There are a multitude of licensed libation interlocutors lavishly or in grunge serving all manner of spirits and at about any hour except for a few on Sunday morning. In my time in Gotham I have seen the bars proliferate and to a one be packed crowded on a Wednesday so that the only way to get a seat is to arrive at the opening bell of hour d’jolly in order to ensure a spot of some comfort. These bars come in all brands, concepts, and attitudes but few these days have history and even fewer offer what you can find at The Oyster Bar at Grand Central Terminal (TOBGCT).
TOBGCT is an historical establishment dating back an hundred years or more. Sadly, I missed their centennial celebration which I feel was just a few months ago but since I’m older that could be 1-6 years ago since, dear reader, that’s how memory and age work as you get up there.
Of TOBGCT there are two sections: the counter and the saloon. The counter area is set up like I remember the automat or a number of basic eateries now to a one vanished. The ceiling is a grand vaulted number made with Italian tiles of some note for their design and particular functionality. The saloon, however, was modernized sometime in the early 1960s and for reference watch a few season 1 episodes of Mad Men. The space hasn’t been updated ever since.
The theme is a fake rustic with wood panelling and a nautical theme because of course in a train station boats right? However the fare is primarily pescetarian and because boats we can sample engorge and nom abundant and the freshest selection of oysters, clams, and shrimp.
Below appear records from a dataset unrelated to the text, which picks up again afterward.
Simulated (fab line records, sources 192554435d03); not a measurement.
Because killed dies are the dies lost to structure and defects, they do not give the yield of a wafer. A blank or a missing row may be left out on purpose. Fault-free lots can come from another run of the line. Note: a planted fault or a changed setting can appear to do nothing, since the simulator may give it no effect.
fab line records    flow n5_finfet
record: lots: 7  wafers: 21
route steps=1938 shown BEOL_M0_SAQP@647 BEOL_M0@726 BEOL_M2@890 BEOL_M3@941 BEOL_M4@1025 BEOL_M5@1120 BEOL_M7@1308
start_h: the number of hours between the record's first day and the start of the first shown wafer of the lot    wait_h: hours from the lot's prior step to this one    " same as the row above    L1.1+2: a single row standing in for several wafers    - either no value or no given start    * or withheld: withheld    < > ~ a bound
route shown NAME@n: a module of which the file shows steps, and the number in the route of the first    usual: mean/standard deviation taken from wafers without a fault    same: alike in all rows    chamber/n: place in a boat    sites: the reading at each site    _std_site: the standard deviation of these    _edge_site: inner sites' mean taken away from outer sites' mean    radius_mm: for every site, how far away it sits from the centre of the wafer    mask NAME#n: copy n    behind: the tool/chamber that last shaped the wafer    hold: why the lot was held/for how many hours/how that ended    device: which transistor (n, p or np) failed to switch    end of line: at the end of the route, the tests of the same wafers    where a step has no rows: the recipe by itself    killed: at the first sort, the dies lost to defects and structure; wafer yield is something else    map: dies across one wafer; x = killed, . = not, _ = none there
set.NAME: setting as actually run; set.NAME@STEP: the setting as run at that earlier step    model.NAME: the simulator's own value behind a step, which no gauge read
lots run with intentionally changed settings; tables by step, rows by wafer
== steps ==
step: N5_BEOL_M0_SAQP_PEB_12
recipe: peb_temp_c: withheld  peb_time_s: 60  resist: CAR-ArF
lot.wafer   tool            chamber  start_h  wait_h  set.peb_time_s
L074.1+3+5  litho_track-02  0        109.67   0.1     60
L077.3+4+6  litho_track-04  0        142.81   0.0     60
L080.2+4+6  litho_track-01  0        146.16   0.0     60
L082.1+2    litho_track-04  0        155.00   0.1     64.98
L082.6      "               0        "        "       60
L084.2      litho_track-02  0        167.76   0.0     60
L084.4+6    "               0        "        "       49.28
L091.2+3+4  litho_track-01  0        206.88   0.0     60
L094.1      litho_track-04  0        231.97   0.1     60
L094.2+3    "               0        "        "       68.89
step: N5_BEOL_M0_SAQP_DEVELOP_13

The ceiling is dark painted dropped acoustic tiles punctuated by nautical-looking lights and over the entrance to the toilets a huge stuffed fish stands guard. Inside there is an antechamber that once held a couch and within the gender specific bathrooms an old [at the time of writing this] pay phone (kids ask your parent or guardian or ward what that is).
At peak hours there is a bathroom attendant indeed a toss back to the days of yore when high end joints ensures their facilities were up to date and if you needed to shave before returning to work or needed to brush the taste of hooker out of your mouth you could do so and with polite assistance.
While I am not there frequently, this is the one spot in town where I know the bartender.
Hi Alex, and he says, martini dirty one olive, and I of course agree since if one is to oyster right it with the classic drink of Raceclassgender:WMP (White Male Privilege) edition. But, in this safe chamber of 1962 there is no cell phone service so one can detach from all issues and politics and focus on XXL blue points served on a bed of ice and whatever conversation and company you may bring there for a professional business netting, first date, romantic encounter, family feud, post-termination drink, pre-jumping on a train and rocketing upstate booze fest, or just because you’re in the area and Alex remembers you and knows what you drink perhaps because of the above list of reasons to stop by, all of which have been occasion enough for this author to hide a moment from the world and pretend to be a Mad Man.
And should you be in Gotham, do stop in. Do whatever you want, but I recommend asking Alex about the blue points.